Robert W Anderson, the chairman of the HRSG User’s Group, had the following to say in the “HRSG Users Handbook,” edited by Robert C Swanekamp, PE, and published for the HRSG User’s Group (go to www.hrsgusers.org for details) by PSI Media Inc, publisher of the COMBINED CYCLE Journal:
“Many purchasers of combined-cycle and cogeneration plants are under the impression that their specifications will be sufficient as long as they require compliance with the ASME Code. Unfortunately, they couldn’t be more wrong—at least if they plan on cycling their HRSGs.

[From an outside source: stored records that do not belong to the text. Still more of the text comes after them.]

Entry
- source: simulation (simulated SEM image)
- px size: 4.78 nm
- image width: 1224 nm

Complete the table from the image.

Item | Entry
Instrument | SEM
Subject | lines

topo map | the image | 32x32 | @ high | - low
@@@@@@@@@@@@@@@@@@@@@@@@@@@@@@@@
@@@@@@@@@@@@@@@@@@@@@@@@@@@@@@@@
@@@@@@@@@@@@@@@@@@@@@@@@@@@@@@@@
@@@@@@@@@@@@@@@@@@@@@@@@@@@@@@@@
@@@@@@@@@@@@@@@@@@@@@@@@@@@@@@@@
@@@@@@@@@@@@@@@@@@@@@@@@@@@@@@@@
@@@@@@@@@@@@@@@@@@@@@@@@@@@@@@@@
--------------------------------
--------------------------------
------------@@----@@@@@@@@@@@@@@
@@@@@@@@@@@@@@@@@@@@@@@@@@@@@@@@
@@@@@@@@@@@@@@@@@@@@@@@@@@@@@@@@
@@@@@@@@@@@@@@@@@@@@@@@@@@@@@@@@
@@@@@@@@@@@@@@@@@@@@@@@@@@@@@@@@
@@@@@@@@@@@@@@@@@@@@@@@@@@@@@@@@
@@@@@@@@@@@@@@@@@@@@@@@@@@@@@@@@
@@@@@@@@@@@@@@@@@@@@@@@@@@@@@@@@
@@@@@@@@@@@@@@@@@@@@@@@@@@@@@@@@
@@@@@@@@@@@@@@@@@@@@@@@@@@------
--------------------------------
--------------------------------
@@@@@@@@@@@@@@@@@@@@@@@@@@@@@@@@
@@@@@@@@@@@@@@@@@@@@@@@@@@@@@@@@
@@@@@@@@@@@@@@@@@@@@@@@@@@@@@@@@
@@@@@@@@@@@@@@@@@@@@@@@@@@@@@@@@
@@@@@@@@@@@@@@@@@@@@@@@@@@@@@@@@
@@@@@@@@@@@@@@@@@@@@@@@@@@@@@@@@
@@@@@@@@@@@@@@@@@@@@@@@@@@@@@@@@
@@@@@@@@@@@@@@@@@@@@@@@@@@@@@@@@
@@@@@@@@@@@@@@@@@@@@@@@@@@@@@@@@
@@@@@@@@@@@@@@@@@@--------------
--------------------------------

“The sole purpose of the ASME Code is to ensure safety—to prevent catastrophic failures and the resultant loss of life, injury, and property. It does an exceptional job of this. . . . But the ASME Code was never intended to be a ‘design and construction handbook’ that guarantees reliable and durable equipment fit for cycling HRSGs that will operate behind high-temperature GTs.
“These activities include the modeling of thermal transients, determination of component fatigue life, consideration of creep/fatigue interaction, location and configuration of dissimilar metal welds, effective management of condensate, implementation of effective desuperheater protective logic, and effective integration of major plant equipment.
“In addition to not mandating their execution, the Code gives little guidance regarding how to effectively perform these activities for the conditions experienced by today’s HRSGs. The ASME is well aware of the shortcomings in its current Code and is working diligently to correct them.”
That passage was written in 2006 and a couple of ETD’s references have 2005 and 2007 dates. Progress is slow in the world of engineering standards and work on the ASME Code was ongoing while the references cited were written.
Note that Section I of the 2007 edition of the Code includes Part PHRSG, “Requirements for Heat Recovery Steam Generators.” It cites requirements for superheater and reheater condensate removal systems designed to minimize thermal shock and prolong the lifetime of pressure parts. It also specifies rules for desuperheater drain pots and provides sketches of drain arrangements. Owner/operators should review the latest version of the Code before preparing specifications for new HRSGs.